On May 4, Rahaeuser drove by Greenwood's house and observed a man put more trash out for collection. Rahaeuser took possession of Greenwood's trash from the official trash collector in the same manner as Stracner had done previously. Again, Greenwood's trash contained evidence of drug trafficking. On May 9, Rahaeuser obtained another search warrant for Greenwood's house. He executed it three days later, finding more drugs, and more evidence of drug trafficking. Greenwood was again arrested.

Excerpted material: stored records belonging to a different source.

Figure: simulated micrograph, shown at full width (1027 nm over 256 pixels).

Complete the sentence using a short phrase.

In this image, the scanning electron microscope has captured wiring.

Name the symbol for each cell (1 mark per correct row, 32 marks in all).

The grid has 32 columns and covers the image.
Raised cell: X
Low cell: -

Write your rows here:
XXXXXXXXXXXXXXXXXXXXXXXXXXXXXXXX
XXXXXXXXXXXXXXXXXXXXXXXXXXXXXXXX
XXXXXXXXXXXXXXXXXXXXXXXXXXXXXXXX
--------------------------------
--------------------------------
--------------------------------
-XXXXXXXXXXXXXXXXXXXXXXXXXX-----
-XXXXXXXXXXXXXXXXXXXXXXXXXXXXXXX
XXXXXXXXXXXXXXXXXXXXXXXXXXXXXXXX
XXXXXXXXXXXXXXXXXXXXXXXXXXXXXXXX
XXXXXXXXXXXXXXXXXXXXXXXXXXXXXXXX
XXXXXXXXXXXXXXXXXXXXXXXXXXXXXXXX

Each warrant is dependent on the information from the two trash searches. In other words, if the fruits of the trash searches are excised from the warrant affidavits, those affidavits lack probable cause to search because there was no information supporting a reasonable conclusion narcotics would be found in Greenwood's house at that time. (Raymond v. Superior Court (1971) 19 Cal. App. 3d 321, 327 [96 Cal. Rptr. 678].) Without the evidence of current trafficking found in the trash, the remaining information in the warrant affidavits was stale and fell short of establishing probable cause to search. (See Sgro v. United States (1932) 287 U.S. 206 [77 L. Ed. 260, 53 S. Ct. 138, 85 A.L.R. 108];Alexander v. Superior Court (1973) 9 Cal. 3d 387 [107 Cal. Rptr. 483, 508 P.2d 1131]; Hemler v. Superior Court (1975) 44 Cal. App. 3d 430 [118 Cal. Rptr. 564].)
[1a]People v. Krivda, supra, 5 Cal. 3d 357 held that warrantless trash searches are illegal because the owner maintains an expectation of privacy [182 Cal. App. 3d 734] even though he has set the trash out for collection. Under Krivda, a trash can placed in front of an accused's house for collection is not abandoned property. Thus, the court prohibited the "practice whereby our citizens' trash cans could be made the subject of police inspection without the protection of applying for and securing a search warrant." (Id, at p. 367.)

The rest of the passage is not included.